The move follows a surprise series of US air strikes on Christmas Day targeting Islamic State-linked militants in north-western Nigeria, and comes amid rising concern in Washington over the spread of jihadist networks from the Sahel into coastal West African states.
Lieutenant General John Brennan, a senior Pentagon official, said the US was intensifying its partnership with Nigeria while maintaining limited security engagement with junta-led governments in Burkina Faso, Mali, and Niger.
“We’ve gotten a lot more aggressive and are working with partners to target, kinetically, the threats, mainly ISIS,” Brennan said during an interview on the sidelines of the inaugural US-Nigeria Joint Working Group meeting held in Abuja last week.
He described the jihadist threat across Africa as interconnected, stretching from the Horn of Africa to West Africa.
“From Somalia to Nigeria, the problem set is connected. So we’re trying to take it apart and then provide partners with the information they need,” he said.
The renewed cooperation comes after months of diplomatic pressure from Washington over escalating violence in Nigeria, particularly in the north and north-west.
Trump’s interest in Nigeria
President Donald Trump has repeatedly framed the crisis as the mass killing of Christians, a characterisation rejected by Nigerian authorities and many independent analysts, who argue the country’s conflicts are driven by a complex mix of insurgency, banditry, criminality, and local grievances.
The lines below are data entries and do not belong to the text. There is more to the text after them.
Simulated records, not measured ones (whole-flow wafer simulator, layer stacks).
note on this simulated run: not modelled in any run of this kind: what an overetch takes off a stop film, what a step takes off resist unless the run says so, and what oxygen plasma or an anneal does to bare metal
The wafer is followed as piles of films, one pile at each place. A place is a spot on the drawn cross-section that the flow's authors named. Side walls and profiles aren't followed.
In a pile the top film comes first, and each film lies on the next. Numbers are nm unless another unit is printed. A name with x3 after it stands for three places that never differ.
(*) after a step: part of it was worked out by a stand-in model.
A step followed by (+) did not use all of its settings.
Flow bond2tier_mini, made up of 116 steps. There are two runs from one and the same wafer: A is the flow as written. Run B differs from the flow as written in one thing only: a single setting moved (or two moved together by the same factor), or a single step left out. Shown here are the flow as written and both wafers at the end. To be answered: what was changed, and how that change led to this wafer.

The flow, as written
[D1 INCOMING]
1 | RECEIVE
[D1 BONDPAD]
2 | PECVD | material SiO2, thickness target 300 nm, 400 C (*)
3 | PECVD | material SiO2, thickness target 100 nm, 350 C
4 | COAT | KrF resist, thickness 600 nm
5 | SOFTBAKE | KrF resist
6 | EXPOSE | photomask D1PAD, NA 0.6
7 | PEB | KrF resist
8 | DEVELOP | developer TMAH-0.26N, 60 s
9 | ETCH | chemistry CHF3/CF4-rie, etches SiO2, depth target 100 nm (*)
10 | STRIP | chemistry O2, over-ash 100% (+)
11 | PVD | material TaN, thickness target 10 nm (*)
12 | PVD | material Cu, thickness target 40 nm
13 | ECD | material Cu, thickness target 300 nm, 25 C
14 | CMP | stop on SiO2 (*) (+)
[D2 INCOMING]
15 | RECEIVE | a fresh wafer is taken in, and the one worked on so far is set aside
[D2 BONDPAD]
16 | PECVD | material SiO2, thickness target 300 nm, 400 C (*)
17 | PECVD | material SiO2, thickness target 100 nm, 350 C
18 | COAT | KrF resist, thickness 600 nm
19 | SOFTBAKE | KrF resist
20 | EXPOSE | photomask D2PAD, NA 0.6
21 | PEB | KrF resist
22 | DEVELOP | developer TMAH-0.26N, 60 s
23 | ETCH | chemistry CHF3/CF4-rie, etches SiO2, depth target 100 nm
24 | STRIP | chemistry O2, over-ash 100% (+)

That tension was evident at the Abuja meeting, where senior US State Department official Allison Hooker urged Nigerian authorities to protect Christian communities in a speech that did not reference Muslim victims of armed groups.
Nigeria is roughly evenly split between a predominantly Muslim north and a largely Christian south, with religious identity remaining politically sensitive.
Brennan sought to play down fears of religious bias, saying US intelligence support would not be limited to any single group. He added that Islamic State West Africa Province, or ISWAP, remained the most concerning jihadist organisation operating in Nigeria, particularly in the north-east, where an insurgency led by Boko Haram and its splinter factions has persisted since 2009.
Following the Christmas Day strikes in Sokoto State, US assistance will focus on intelligence sharing to support Nigerian air operations, both in the north-west and in the north-east, Brennan said.
The strikes themselves targeted militants linked to Islamic State Sahel Province, a group traditionally active in Niger but increasingly feared to be pushing southwards into Nigeria and other coastal West African countries.
However, their immediate impact remains unclear as journalists have been unable to independently verify casualties, and Nigeria’s information minister, Mohammed Idris, described the operation last week as “still a work in progress.”
Beyond Nigeria, Brennan confirmed that the US continues to share intelligence with military authorities in Burkina Faso, Mali, and Niger, despite the collapse of formal security partnerships following a wave of coups between 2020 and 2023.
“We have actually shared information with some of them to attack key terrorist targets,” he said, adding that communication with Sahelian militaries continues even without official agreements.
Brennan also ruled out the establishment of new US military bases in West Africa, following the closure of American drone operations in Niger after the ruling junta ordered US forces to leave.
“We’re not in the market to create a drone base anywhere. We are much more focused on getting capability to the right place at the right time and then leaving,” he said.
For Nigeria, Africa’s most populous nation and a key regional power, the deepening partnership underscores its growing strategic importance in Washington’s recalibrated Africa security strategy, as Islamic State-linked groups adapt and expand across the continent.